On Saturday morning, September 17, 1921, Arbuckle woke once more inside cell no. 12 of San Francisco’s Hall of Justice, having been denied bail the day before. A murder charge still hung over his head as he sat on the edge of his cot. It would be determined over the coming days at a preliminary investigation in a special Police Court session the known as the “Women’s Court,” which limited the intimidating number and often rude behavior of male spectators.
Meanwhile, on that same morning, in Los Angeles’ Central Station, a reporter witnessed the lid removed from the crate in which Rappe’s silver coffin had been shipped. But what he saw first was the striking orange blanket of a thousand tiger lilies.

The flowers had been ordered by Rappe’s putative fiancé, Henry Lehrman, from San Francisco’s master florist, Albert O. Stein at the cost of $150 (over $2,200 adjusted for inflation).[1] The choice of such flowers had been deliberate—and, perhaps, at the suggestion of Mr. Stein whose work in floral arrangements for funerals, public events, table decorations, altar pieces, chuppahs for Jewish weddings, and the like made him the go-to for making the best impression.
As Lehrman said to the press more than once already, Virginia Rappe had fought off Arbuckle “like a tiger.”

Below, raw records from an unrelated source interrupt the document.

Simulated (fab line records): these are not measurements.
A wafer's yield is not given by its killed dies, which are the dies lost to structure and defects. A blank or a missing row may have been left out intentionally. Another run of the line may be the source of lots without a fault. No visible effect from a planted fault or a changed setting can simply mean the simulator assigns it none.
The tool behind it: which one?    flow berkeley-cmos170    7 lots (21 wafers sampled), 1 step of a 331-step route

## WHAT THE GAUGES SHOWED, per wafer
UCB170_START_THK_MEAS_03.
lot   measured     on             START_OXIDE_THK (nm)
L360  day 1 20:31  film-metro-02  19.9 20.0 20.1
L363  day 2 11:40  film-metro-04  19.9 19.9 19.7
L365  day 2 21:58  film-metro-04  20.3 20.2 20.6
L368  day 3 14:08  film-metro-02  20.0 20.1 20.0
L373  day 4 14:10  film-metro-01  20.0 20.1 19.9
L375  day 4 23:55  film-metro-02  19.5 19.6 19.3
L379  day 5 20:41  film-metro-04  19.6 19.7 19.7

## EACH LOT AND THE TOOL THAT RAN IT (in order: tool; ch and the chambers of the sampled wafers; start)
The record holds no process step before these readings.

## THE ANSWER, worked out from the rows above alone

Two weeks later, in early October, Lehrman still neglected to pay the $150 invoice. But his checkbook was open for a mink coat, which he gave to his new girlfriend, a Ziegfeld Follies girl and aspiring actress, Jocelyn Leigh, who, like Rappe, was another Chicago native.
The check for $75 bounced, as Miss Leigh learned when she returned to the furrier to buy some accessories on credit.
Albert O. Stein was still trying to collect his fee on the day Arbuckle was acquitted in April 1922.

[1] See “Arbuckle Fate Up to Jury, Belief,” San Francisco Chronicle, 12 April 1922, 3.